Now this of course happens a lot, so the graph can look like this at some point:
[##-##-#-##-#--##-#--#------]

Depending on the filesystem (FAT32 writs to the first available empty space, NTFS is much smarter in this and tries to keep files unfragmented where it can) at some point, a large file cannot be stored in just one empty segment. That file will then be spread across the harddrive, example:
[##F##F#F##-#--##-#--#------] where F is that file.

NTFS already will try to store files in close proximity of itself and attempts to combat fragmentation where it can.

But it all comes to this, it doesn't matter if you fragment files on purpose, even if those files are not used often, they'll always present the possibility that fragmentation occurs at any point of time. I guess if it were possible to move files that aren't being used to the end of the disk it may be quicker to defragment the files that are used often (which might actually what NTFS already does) but other than that, the answer to your question is simple: no. fragmenting files on purpose won't help. You can even store files defragmented at the end of the drive and they'd still be defragmented.

LPChip

Posted 2015-10-23T21:02:44.203

Reputation: 42 190

0

"Fragmenting" no. "Arranging files for efficiency" Maaaybe though I doubt it works. Your plan is based on a few premises.

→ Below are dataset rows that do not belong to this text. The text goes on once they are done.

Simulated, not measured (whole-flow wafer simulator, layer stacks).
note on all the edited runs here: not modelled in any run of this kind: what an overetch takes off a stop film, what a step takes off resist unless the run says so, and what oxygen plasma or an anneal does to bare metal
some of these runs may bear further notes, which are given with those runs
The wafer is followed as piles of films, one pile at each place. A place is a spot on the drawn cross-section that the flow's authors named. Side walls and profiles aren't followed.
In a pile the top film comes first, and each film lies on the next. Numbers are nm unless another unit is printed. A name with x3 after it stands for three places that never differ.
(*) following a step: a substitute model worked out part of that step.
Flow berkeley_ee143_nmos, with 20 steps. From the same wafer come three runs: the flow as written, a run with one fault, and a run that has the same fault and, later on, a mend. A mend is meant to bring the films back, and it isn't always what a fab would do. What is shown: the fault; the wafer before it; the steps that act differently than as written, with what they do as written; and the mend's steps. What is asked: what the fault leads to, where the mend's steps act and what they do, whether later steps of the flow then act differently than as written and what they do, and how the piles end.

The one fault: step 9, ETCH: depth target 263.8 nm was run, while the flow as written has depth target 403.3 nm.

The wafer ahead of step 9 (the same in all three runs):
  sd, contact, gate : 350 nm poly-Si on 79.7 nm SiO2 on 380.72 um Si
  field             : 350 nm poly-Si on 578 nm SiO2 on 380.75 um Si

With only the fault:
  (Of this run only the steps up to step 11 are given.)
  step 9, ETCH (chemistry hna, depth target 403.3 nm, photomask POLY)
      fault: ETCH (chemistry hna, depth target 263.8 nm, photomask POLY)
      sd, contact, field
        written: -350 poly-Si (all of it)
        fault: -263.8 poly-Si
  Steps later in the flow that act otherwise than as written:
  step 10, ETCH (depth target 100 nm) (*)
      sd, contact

  1. The OS dosen't cache. Which it typically will. Windows does. Commonly stored files cached in ram are going to be an order of magnitude faster.
  2. You can deterministically place files on certain parts of a disk. There's tools that do that using the defragmentation API - jkdefrag/mydefrag did that with impressive results. For a while. It was a handy parlor trick to get a system that was unusably slow somwaht usable.
  3. Your drive has a certain (small) amount of internal ram to smooth things like this over.
  4. You assume your files are stored in static locations and/or the overhead of keeping these files arranged for optimised seek time is low. No one seems to do it this way.

Journeyman Geek

Posted 2015-10-23T21:02:44.203

Reputation: 119 122